Year-to-date, gold has shown itself as one of the best-performing assets any investor could have in their portfolio.
With the world continuing to experience geopolitical fallout, and given the macroeconomic picture, gold is a useful investment tool to preserve wealth and deliver positive long-term returns during adverse times.
To support your investment portfolio during turbulent times, your gold asset allocation should amount to roughly 5 to 10 percent. This asset allocation creates a safely structured portfolio that achieves successful diversification, particularly as gold prices have a strong correlation with U.S. national debt.
How to Add Gold to Your Portfolio
Beyond buying physical bars of gold, there are various instruments available to investors to diversify their portfolio with gold. Before investing in gold and other precious metals, do your research to make an informed decision.
If you’re buying physical gold assets, only buy gold online from a trusted and recognized dealer, and others after you’ve done thorough research beforehand.
With many various gold investments available, it is important to consider all types of gold and their merits and benefits.
Some instruments may better suit your investment needs than others. The instrument vehicle that’s right for your objectives can be determined by understanding the various options available.
Several ways to add gold to your investment portfolio include:
- Derivatives (Futures, CFD, Spread Betting)
- Investments in mining companies
- Gold exchange-traded funds (ETFs)
- Gold industry stocks and mutual funds
- Physical gold assets (bullion bars, bullion coins, coin sets, collectors and numismatic coins, jewelry, etc.)
Each instrument will have a certain degree of exposure to risk. Obviously, no investment is without a degree of risk. Knowing your personal risk tolerance will determine what gold instruments are best for your investment portfolio.

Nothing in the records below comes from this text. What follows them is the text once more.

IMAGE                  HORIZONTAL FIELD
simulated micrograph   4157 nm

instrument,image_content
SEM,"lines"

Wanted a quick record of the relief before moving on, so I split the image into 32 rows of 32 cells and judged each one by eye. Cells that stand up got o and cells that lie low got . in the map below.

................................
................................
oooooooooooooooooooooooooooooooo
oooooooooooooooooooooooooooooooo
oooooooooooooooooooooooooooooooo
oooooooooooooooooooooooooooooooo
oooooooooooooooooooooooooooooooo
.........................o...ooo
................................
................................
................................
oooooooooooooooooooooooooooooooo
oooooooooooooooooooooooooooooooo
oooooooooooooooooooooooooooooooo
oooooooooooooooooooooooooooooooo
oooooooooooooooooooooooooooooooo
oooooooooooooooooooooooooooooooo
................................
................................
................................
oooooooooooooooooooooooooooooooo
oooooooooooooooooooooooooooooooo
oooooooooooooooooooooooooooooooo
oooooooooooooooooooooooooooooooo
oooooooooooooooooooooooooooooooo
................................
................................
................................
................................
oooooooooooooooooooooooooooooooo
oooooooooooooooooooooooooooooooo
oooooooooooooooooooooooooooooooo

Those with a higher appetite for risk may consider investing in derivatives and mining companies for their potentially high gains. Those adverse to volatility will do well with investing in ETFs, funds, and physical gold assets.
With gold occupying 5 to 10 percent of your investment portfolio, your gold assets should be structured in a way that provides your portfolio balance and protection against an economic collapse or geopolitical crisis.
Is Now the Best Time to Buy Gold?
With the U.S. dollar weakened, geopolitical crises at an all-time high, and demand for physical gold and gold ETFs rising in 2018, now is a great time to buy gold. These factors provide staunch bullish indicators that 2018 could be a great year for investors looking to invest in this precious metal.
As a diversifying element, including gold as part of your investment portfolio will ensure you hedge your portfolio in market downturns and global economy disequilibrium. With outlook remaining optimistic, gold will serve to hedge against financial uncertainties, inflation, deflation, and stock market weaknesses in years to come.